We should be grateful for small mercies. Rachel Reeves, at her second International Monetary Fund (IMF) gathering as Chancellor, did not come empty-handed.
It has been embarrassing that Britain, which has been a beacon of free trade and open markets, cravenly accepted that there was no point in antagonising an irascible White House by resisting Donald Trump’s tariff war on friends and foes.
Ironically, among the biggest victims of Trump’s actions has been Silicon Valley. Much of the innovation may come from the ‘Magnificent Seven’ tech firms but manufacturing skills left a long time ago.
Reeves’ mission here has been to reiterate the UK is still for free, open and fair trade. It is not directly hitting back at America with reciprocal levies as threatened by the EU, Canada, China and others.
Instead, it has listened to business, particularly the retailers, and seeks to strengthen barriers against dumping of goods at UK ports.
Cheap steel may be welcome, as the UK enhances its defence capabilities and builds – key Labour commitments. Allowing the remains of our steel industry to disappear and switching off blast furnaces before replacements are installed should never have been an option.

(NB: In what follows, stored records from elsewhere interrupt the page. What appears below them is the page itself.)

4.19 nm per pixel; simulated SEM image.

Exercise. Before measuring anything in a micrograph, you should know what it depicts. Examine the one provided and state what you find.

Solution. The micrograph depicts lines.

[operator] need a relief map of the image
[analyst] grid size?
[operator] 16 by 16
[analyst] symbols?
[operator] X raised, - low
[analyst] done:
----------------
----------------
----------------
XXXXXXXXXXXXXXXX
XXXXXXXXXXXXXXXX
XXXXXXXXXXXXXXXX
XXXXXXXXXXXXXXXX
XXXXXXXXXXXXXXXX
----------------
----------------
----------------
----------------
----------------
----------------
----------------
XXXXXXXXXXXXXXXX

Challenges: Chancellor Rachel Reeves is at her second International Monetary Fund gathering in Washington ahead of trade talks
Blocking the free passage into the UK of parcels valued at under £135 may prove an organisational nightmare.
But the risks of China and other Asian countries diverting shipments previously destined for America to Britain is an obvious response.
The quality and monitoring of trade flows and data for kinks is also an important exercise if dumping is to be corrected. It is a curiosity that the US thinks it has a goods trade surplus with Britain when for years UK data has said otherwise.
Trade and tariffs overhang the whole global economic debate at present, raising the risk of global recession to 40 per cent, according to the latest IMF analysis, and lifting a sword of Damocles over financial stability and undermining budgetary restraint.
The Fund’s Fiscal Monitor report released yesterday is alarming. It projects that the scale of borrowing in 2025 will rise across the globe by 2.3 per cent of total output, twice the expansion last year.
Overall debt levels will balloon to 117 per cent of gross domestic product, which is the highest level since the Second World War.
Reeves may talk a good trade game but her budgetary problems loom large. The latest borrowing figures are a disaster.
Just a month after the Spring Statement, the deficit for the 2024-5 fiscal year came in at £152billion. That is £15billion more than projected.
The IMF warning that fiscal buffers need to be bigger could be directly aimed at the UK. When Reeves put in place her fiscal rules in October 2024, she left herself just £10billion of headroom.
This had vanished by the Spring Statement when it was restored partly by cutting welfare and disabled benefits.
But the peril will unavoidably come back to haunt the Chancellor. UK deficits, IMF data says, will head downward as a percentage of GDP.
Not fast enough to lower the national debt. It is set to rise to 105 per cent of national wealth next year and shows no signs of tapering down.
Reeves’ claims to have fixed the foundations are looking premature. Slower-than-expected growth (partly the result of daft tax decisions) emptied the buffers.
Trump’s tariffs and a loss of faith in Britain’s fiscal settlement are keeping bond rates elevated and lifting the cost of servicing the national debt.
All of this before the UK has to find fiscal room for its defence spending and mad dash for net zero. The upcoming public spending round in June will be painful, but is unlikely to move the dial.
The tariff and market shocks illustrate the foolishness of failing to listen to monitors, such as the Institute for Fiscal Studies, which cautioned from the outset that UK budget policy was defenceless in the face of global shocks.
Reeves could have a good IMF, especially if she receives a decent hearing from US Treasury Secretary Scott Bessent in a one-on-one meeting.
But the strain of keeping to fiscal rules is the dynamic which could eventually up-end her sojourn at Number 11.